I believe that connection to nature allows for connection with Spirit, and with self, and it is the key to truly understanding that we are a part of greater non-human world. Death can be a great teacher, helping us to understand the fullness, and preciousness of life.

As a child, I was allowed to roam free, explore nature and go on adventures. I basically lived in the forest behind our house, only coming home for dinner. I remember finding dead creatures occasionally in my explorations, and nature spoke the truths that the people around me kept hidden. It was just something we didn’t talk about, and as a curious child, I wanted to know more.

In my previous blog post (The Call of the Crow) I talked about how I came to find a dead crow, and was directed by spirit to work with him. I spent a weekend dissecting my crow friend. It was intimidating, exciting and fascinating, and my appreciation for his beauty only grew as I saw the incredible complexity of his body beneath the skin.

With his chest cavity exposed, I couldn't believe how much this bird actually looked like a tiny person under all those feathers. It reminded me that we are all incredible animated meat machines, humans and animals alike, and we share this flesh, this mortality together. And we also share the animating spirit. His life was my life, his body my body, and his death will be mine too. I am grateful to crow for coming to me, to reveal these lessons.

Connecting to the non-human world helps us appreciate the beauty in us all, the incredible miracle that we all are. It was a quiet humility to do this exercise, an exercise so many of us are divorced from, or have no experience of.

 

In my grandparent's day it was common to grow, raise, kill, clean and eat at least some of their own food. I had no such experience myself personally growing up. We shopped at the grocery store and bought neatly packaged food, and just didn't talk about death. But I had my experiences in the forest, that direct connection to the world around me, with which to gain some context.

In my current life, I see children all around divorced from nature and animals to an extreme level. Not only are they divorced from the food that they eat, in our culture of helicopter-parenting, they are not allowed the freedom to explore the real world.

In my incarnation as a teacher of kindergarten-age children, I remember chicken day. It was lunch time, but that day the cook didn't have time to de-bone the chicken like she usually did, so they came to me on the bone. Instead of doing it for the children myself, I took the opportunity to teach.

I gave each child a piece of chicken, and showed them how to do it for themselves. We examined the chicken and pointed out the bones, and I showed them how to take the meat off. During this process, one of the children had a revelation. His eyes got wide, his mouth gaped open, and he said "Teacher - chicken…is made of CHICKEN!".

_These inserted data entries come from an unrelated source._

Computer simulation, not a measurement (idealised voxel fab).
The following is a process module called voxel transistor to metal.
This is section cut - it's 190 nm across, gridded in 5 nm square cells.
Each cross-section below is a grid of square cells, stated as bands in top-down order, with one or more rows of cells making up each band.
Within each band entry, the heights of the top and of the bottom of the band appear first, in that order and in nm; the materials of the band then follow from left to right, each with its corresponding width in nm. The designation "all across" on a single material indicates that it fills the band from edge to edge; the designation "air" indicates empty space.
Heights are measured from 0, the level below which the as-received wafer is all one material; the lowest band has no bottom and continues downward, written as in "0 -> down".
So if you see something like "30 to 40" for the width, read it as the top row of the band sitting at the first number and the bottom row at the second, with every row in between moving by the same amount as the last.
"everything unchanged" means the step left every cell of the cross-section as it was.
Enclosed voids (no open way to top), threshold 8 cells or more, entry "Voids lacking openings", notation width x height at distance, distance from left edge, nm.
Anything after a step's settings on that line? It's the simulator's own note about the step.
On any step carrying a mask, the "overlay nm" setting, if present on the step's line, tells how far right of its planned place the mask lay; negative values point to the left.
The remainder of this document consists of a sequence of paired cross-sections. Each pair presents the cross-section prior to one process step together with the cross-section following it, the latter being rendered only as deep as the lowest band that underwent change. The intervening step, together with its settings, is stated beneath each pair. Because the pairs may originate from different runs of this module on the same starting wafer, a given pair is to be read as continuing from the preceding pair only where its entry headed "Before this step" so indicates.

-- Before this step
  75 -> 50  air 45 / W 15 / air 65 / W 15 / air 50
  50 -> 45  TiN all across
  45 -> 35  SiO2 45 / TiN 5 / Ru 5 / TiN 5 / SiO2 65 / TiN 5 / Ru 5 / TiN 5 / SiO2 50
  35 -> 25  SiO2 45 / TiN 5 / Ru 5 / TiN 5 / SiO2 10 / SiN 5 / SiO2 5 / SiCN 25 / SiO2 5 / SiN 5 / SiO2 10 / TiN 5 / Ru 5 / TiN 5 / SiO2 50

In our quest for constant "safety", children are being protected from the very nature of being, of both life and death. This child in my class knew the animal "chicken", most likely from picture books or a trip to the hobby farm on the weekend, but he had never linked the food on the table with the actual animal. Words like “chicken” are important, but without genuine personal experience, they are meaningless. Children are concrete learners, they need real-life experiences, hands-on, down in the muck of life, to give their world meaning.

 

In another instance, we were on the playground, and we found a Robin that had hit the window and broken its neck. It was in perfect condition, it just looked like it was asleep. A child found it and excitedly told me about it and brought me over. Other children gathered around, and it opened an incredible discussion. We got a chance to observe this beautiful creature up-close, and talk about why it may have died. It was an important teaching moment. But it didn't last long.

Another teacher approached, and harshly whispered to me that I shouldn't be doing that because "What if a parent came - they wouldn't like it". I was flabbergasted. It's nature - how can you "not like" that? It's reality on Earth, and as living beings, it's a reality that children have every right to inhabit. I looked around to the other teachers, at their frowning, judgmental faces, and I realized that I was alone in my perspective and just couldn't win that one. But it was the children who lost on that day.

How can children have reverence for a world they do not know? How can they have empathy for the suffering of animals they have never met? How can they explore the mystery of life if they never see death? In a quest to shelter children from the dangers and realities of life, so many adults have unwittingly cut them off from the world around them, from nature, and subsequently from their own nature as well.

Despite the illusion we have created in our society, we are not separate from nature, we are a part of it, and our souls long for that intimate connection to the greater non-human world, because it is there where we feel our own fullness of being.

It's time to take children out of the “safe” places of school, their room, the computer, structured little after-school classes, and get them out into the wilds. They need to explore independently, have real adventures, and come to know the world as it is, in all it’s beauty and majesty and fierceness. Their own souls need it, and the world needs them too.

We are all aware of the tragic state of the Earth due to human pollution and environmental abuse. Like parasites destroying its host, we are killing the Earth herself, and we do not yet know what the fallout will be. We remain ever-optimistic that change will come somehow, that it will all be all right, that the damage will be undone. We may be reaching a tipping point, a point of no return. The Earth may not survive this onslaught.

I see these children growing up now as future warriors. In order to fight for the Earth, they must first develop a love for her, and all her creatures, so that they know what they are fighting for.